The results at low momentum scale, \(Q_0^2\), where the soft-wall model is supposed to be valid, are shown in Fig. 10 for three different values of the skewedness parameter \(\xi = 0.1, 0.2\), and 0.3 and invariant momentum \(t=-\Delta ^2=0\). The value of the low momentum scale is identified by means of the momentum sum rule. In fact the number of particles are well defined at the initial scale [cf. Eq. (17)], and the momentum sum rule is not fulfilled by valence quarks only. As a matter of fact one has

$$\begin{aligned}&\int \mathrm{d}x\,x (H^u(x,\xi \!=\!0,t\!=\!0, Q_0^2) + H^d(x,\xi \!=\!0,t\!=\!0, Q_0^2)) \nonumber \\&\quad = \int x (u_V(x,Q_0^2)+d_V(x,Q_0^2) = (0.64+0.28) = 0.92. \nonumber \\ \end{aligned}$$
(44)

Differently from a quark model (relativistic or non-relativistic) based on the presence of only valence quarks at the lowest scale, the holographic approach is intrinsically based on the QCD dynamics. The bound system of valence quarks cannot share momentum among a pure three-quark system. The masses of the quarks are unknown and what is reproduced is the spectrum of the system. The interpretation of the nucleon bound system implies the presence of gluons exchanged among the valence quarks. A natural consequence is an additional gluon distribution filling the gap to the total momentum. A gluon distribution proportional to the valence densities at \(Q_0^2\) (à la Glück, Reya, Vogt [70, 71]) can be a sensible choice,

$$\begin{aligned} g(x,Q_0^2) = A_g \left[ u_V(x,Q_0^2) + d_V(x,Q_0^2) \right] , \end{aligned}$$
(45)

such that

$$\begin{aligned} \int \mathrm{d}x\, x (u_V + d_V + g) |_{Q_0^2} = 1, \end{aligned}$$
(46)

with \(A_g = 0.091\) and \(\int \mathrm{d}x \, x g(x,Q_0^2) = 0.08\). The (small) \(H^g\) gluon distribution of Eq. (37) as consequence of the density (45), is shown in the lowest panel of Fig. 10. The factor 20 is needed to make \(H^g\) comparable with the results shown in the other panel of the same figure, \(H^S\) and \(H^{NS}\). The choice (45) is only one of the possible choices one can make. One could assume a different parametrization of the gluon distribution (45), and deduce a different behavior of the (small) \(H^g\) component of Fig. 10. In the previous studies of GPDs within AdS/QCD no mention is made of the fact that the momentum sum rule is not satisfied, i.e. property (44). The main reason to introduce here a conserving momentum sum rule, like Eq. (46), is related to the possibility of a detailed investigation of the perturbative QCD evolution properties of the distributions. The simplified assumption made in Eq. (45) is mostly connected to the fact that the perturbative evolution is dominated by the value of the moment carried by the gluon component rather than by the exact form of the distribution.
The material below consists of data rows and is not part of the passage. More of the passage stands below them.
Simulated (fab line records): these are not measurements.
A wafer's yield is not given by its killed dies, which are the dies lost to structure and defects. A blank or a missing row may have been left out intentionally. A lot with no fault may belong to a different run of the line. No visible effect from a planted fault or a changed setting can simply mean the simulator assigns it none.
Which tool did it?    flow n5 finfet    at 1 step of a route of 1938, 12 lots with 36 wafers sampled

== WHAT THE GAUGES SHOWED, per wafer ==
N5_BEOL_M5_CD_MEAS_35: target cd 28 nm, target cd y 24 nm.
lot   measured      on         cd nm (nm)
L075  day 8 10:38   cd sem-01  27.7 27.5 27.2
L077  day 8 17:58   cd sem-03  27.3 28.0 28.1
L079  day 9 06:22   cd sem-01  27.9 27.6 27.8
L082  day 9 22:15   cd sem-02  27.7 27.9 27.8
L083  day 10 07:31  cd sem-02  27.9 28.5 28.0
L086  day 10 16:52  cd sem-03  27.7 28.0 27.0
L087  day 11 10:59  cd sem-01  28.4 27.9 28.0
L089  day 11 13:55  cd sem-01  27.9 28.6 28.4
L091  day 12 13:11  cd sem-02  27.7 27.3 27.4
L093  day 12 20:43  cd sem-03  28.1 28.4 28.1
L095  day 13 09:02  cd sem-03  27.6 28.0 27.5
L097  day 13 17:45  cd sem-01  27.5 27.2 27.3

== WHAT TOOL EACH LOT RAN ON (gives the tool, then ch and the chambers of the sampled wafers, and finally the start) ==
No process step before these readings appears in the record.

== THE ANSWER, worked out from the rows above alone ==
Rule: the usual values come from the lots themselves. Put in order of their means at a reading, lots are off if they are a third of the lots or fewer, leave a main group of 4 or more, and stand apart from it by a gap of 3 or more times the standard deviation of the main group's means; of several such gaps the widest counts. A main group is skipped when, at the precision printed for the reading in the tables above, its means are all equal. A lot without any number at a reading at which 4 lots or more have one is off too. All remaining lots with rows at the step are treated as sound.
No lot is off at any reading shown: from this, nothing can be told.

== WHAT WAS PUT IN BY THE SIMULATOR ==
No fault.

In order to appreciate the role of the invariant momentum transfer \(t = - \Delta ^2\), the results of Fig. 10 valid at \(t = 0\) are summarized in Fig. 11 and compared with the analogous predictions for \(t = -0.5\) GeV\(^2\). The SW model gives a non-vanishing contribution to quark GPDs in the region \(|x| < \xi \) at the lowest scale \(Q_0^2\) without introducing discontinuities at \(|x| = \xi \), the \(\xi \)-dependence is rather weak (cf. Fig. 10). One can check, in particular, that \(H^S = H^{NS}\) at \(x > \xi \), a peculiarity due to the absence of a sea contribution at \(Q_0^2\).

Fig. 11
figure 11

Comparison of the SW predictions for \(H^{NS,S,g}\) at \(\xi = 0.3\) and \(t=0\) GeV\(^2\), thin lines, results as in Fig. 10, and \(t = 0.5\) GeV\(^2\), thick lines. The gluon distributions are amplified by a factor of 20

6 Conclusions and perspectives

A study of GPDs within a general AdS/QCD framework has been presented. Two main features have been emphasized and investigated in detail:

  1. (i)

    The role of the confining potential in the holographic coordinate as described within the soft-wall and within more general potential models; in particular the possibility of introducing high Fock states in the calculation of GPDs. A method to study effects due to different confining potentials introduced to break conformal symmetry in the AdS/QCD approach to baryons has been proposed in Sect. 2. In several works devoted to the investigation of AdS/QCD wave functions for baryons, often the complementary aspect is stressed: the potentials must manifest iso-spectral properties and therefore their differences have to be adequately mitigated [39]. On the contrary the use of different (almost iso-spectral potentials) in calculating amplitude and responses in deep inelastic scattering, can put in evidence relevant differences that can discriminate among them. The specific observables discussed in relation with generalized parton distributions are a good example. The method implies the use of the Soft Wall solutions as a complete basis to solve more sophisticated potential models. The results are promising: the power of the holographic approach seems to be preserved and observables can be calculated following well established techniques. Higher Fock states can be accommodated showing their relevance in the whole x-region.

  2. (ii)

    The extension of the GPDs results from AdS/QCD methods from the forward (\(\xi =0\)) to the off-forward region (\(\xi >0\)). The procedure used (double distributions) enlarge the phenomenological domain of the GPDs predictions opening the concrete evaluation of the single, non-singlet GPDs in the whole (x, \(\xi \),t) domain. The procedure used identifies also the resolution scale of the results. The example developed is restricted to the soft-wall, but it is easily generalized to more complex confining potentials.

The calculated helicity-independent and -dependent GPDs show differences and properties to be further investigated in order to compare their predictions with the new generation of experimental data. In particular the important contributions due additional degrees of freedom like non-perturbative gluon and sea components should be further investigated together with a detailed analysis of the perturbative effects due to QCD evolution. The elegance and the effectiveness of the AdS/QCD approaches has to be integrated in a complete predictive scheme for a large variety of observables in the perspectives of modeling the nucleon structure [66]; work in that direction is in progress.